A COUPLE of weeks ago I attended the opening of Wanganui Collegiate School's recently-earthquake strengthened and refurbished Sir Harold Gillies Science Block.
The formalities were officially carried out by Honourable Nathan Guy in conjunction with Sir Harold's grandson.
My colleague Whanganui MP Chester Borrows was also there.
In conjunction with the opening of the new science facilities, it is fitting that the school also officially launched their pioneering Global Food Value Chain Programme on the same day.
Wanganui Collegiate's Global Food Value Chain Programme is a bold step into the future of education for their students.
It also reflects the Government's target to increase the value of New Zealand's food sector exports from $25 billion to $60 billion; and the need to cater for an additional 50,000 jobs in the primary sector by 2025.
The school has developed a comprehensive programme with Massey University and Food HQ that will provide Collegiate students with academic and achievement pathways to rewarding careers in New Zealand's progressive global food industry.
Every part of this value chain needs star performers equipped with cutting edge knowledge and experience.
The school has responded to this challenge by developing, promoting and delivering an integrated programme for students designed to inspire high achievement in curricula, and provide experiences along a clear pathway to exciting careers in the global food value chain (GFVC).

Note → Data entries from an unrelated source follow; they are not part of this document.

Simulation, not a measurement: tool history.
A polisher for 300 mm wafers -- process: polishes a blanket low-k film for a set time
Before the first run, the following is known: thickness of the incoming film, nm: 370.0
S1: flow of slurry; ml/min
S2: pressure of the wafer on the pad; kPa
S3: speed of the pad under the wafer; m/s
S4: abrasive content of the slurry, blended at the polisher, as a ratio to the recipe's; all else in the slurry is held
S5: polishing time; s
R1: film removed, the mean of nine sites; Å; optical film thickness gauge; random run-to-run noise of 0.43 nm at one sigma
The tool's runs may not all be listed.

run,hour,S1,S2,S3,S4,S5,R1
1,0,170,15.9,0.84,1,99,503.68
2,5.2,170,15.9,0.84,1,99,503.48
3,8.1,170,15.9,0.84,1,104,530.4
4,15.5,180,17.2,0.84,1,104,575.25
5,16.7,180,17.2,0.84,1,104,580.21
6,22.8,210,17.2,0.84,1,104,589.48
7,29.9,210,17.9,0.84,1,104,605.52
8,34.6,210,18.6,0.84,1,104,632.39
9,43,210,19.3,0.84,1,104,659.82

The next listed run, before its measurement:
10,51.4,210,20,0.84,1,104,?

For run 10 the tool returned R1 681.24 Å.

New Zealand is heavily engaged in GFVCs and our economy is highly dependent on the success of this engagement now and into the future.
GFVCs are complex, knowledge-intensive, and interdependent, requiring people with high-level skills and multiple disciplines in their education.
Our value chains includes seafood, kiwifruit, apples, red meat, honey, health extracts, dairy ingredients and products, arable food, horticulture and finished supermarket products.
The value of products and services increases the closer you get to the final consumer.
A key component of every value chain is the need for highly-skilled and knowledgeable people to manage each part of a business's value chain from paddock or ocean to plate.
The GFVC Programme is a pioneering and exciting initiative.
It will allow our future scientists, farmers, entrepreneurs, economists, marketers and bankers an opportunity to form direct links to markets and to learn skills based on real life experiences and opportunities. At the same time it will open doors to the educational might and resources that Massey University and the Food HQ have to offer.
It certainly makes sense to me why another school in our region is consciously and deliberately thinking outside the box - in this instance, by making a very real effort to capitalise on the capacity for future economic e growth in the global food value chain.
Wanganui Collegiate is seizing the opportunity provided by their location in the middle of New Zealand's most productive agricultural region, their excellent teaching staff, their student base and their geographic proximity to some world leading educational and food innovation facilities.
Congratulations on the launch of this exciting initiative, which I am certain will reconnect and reinvigorate both the educational environment and the curriculum for many students and teachers alike.